Running As Widely as Available Power Suggests
Absent extenuating circumstances, z/VM generally runs with only enough logical CPUs unparked to consume the CPU power it forecasts PR/SM would let it consume if it wanted. For example, if z/VM were to forecast that for the near future PR/SM would probably let it run to only 830% busy, z/VM would run with only nine logical CPUs unparked. This strategy lets z/VM run prepared to consume the forecast power without incurring unnecessary MP effect.
z/VM uses a statistical, probabilistic method to make its power forecasts. The method works like this:
- Every few moments -- on the order of a couple of seconds -- z/VM issues a query to PR/SM to gather partition weight and consumption information.
- Using this data, z/VM calculates how PR/SM would have changed how it distributed CPU power to the partitions if the z/VM system itself had exhibited infinite demand for power while the other partitions didn't change their appetites for power.
- z/VM's calculated answer for its own partition is precisely the total power it would have been able to get if it had exhibited infinite demand.
- Subtracting its own entitlement leaves z/VM with a quantity called the excess power fraction or XPF. XPF expresses how much unentitled power the z/VM system would have been able to get if it had wanted it.
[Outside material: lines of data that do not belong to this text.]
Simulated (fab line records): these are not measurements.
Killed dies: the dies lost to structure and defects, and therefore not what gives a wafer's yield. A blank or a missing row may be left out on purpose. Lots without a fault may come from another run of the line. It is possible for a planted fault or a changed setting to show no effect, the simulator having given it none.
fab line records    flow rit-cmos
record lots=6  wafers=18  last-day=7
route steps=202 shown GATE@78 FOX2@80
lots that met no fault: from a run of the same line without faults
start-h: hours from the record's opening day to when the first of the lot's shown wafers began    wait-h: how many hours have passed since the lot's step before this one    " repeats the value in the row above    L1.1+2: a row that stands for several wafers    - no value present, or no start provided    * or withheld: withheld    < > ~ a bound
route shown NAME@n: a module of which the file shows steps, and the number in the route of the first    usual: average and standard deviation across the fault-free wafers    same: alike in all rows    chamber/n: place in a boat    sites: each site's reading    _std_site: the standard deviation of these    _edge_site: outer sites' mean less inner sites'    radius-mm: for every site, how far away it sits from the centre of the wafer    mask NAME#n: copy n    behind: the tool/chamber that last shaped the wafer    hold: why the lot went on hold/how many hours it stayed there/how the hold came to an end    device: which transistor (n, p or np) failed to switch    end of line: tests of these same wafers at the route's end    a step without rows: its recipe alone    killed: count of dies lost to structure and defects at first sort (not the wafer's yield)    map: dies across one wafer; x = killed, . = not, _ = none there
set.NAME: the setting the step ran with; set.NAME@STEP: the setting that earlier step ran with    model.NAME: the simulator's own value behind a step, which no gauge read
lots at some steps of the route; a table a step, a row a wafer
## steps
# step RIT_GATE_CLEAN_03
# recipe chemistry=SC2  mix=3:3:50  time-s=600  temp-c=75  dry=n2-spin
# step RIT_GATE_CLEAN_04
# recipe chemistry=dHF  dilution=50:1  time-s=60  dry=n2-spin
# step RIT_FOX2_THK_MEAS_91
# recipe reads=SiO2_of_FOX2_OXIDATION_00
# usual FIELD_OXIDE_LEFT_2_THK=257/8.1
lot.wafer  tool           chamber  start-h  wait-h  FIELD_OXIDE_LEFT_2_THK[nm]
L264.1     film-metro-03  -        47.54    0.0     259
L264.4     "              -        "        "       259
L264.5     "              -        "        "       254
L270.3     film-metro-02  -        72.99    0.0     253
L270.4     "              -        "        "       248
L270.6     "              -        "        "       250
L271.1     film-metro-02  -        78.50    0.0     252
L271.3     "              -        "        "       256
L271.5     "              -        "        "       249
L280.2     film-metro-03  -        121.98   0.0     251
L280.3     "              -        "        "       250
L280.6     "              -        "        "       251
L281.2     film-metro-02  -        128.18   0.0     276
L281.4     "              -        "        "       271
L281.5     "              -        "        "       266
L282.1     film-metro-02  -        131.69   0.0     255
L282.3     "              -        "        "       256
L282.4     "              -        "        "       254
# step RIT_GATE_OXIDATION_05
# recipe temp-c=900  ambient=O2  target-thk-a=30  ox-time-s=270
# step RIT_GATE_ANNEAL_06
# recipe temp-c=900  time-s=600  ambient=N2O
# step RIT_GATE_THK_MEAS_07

- z/VM keeps a sample history on XPF and uses that sample history to project a likely floor or minimum on what XPF will likely be for the next interval. The projection is formed by calculating the mean and standard deviation of the XPF sample history and then using those values to calculate a likely floor of XPF for the very near future. This calculated likely floor is called XPF' (say "XPF-prime").
- z/VM then unparks enough logical CPUs to be prepared to consume all of its entitlement E plus the forecast excess power fraction XPF'.
Calculation of the likely floor is done using the mean, the standard deviation, and knowledge of the area coefficients for the normal distribution probability density function. The figure below illustrates the basic idea. The blue signal is time-varying but has a red mean in its recent past. Because of the properties of the normal distribution, values greater than one standard deviation above the mean are only 16% likely, as are values more than one standard deviation below the mean. By choosing the correct coefficient for the standard deviation, we can project such values as a 90%-confident ceiling or an 80%-confident floor. The coefficents are well known and are tabulated in any number of reference materials.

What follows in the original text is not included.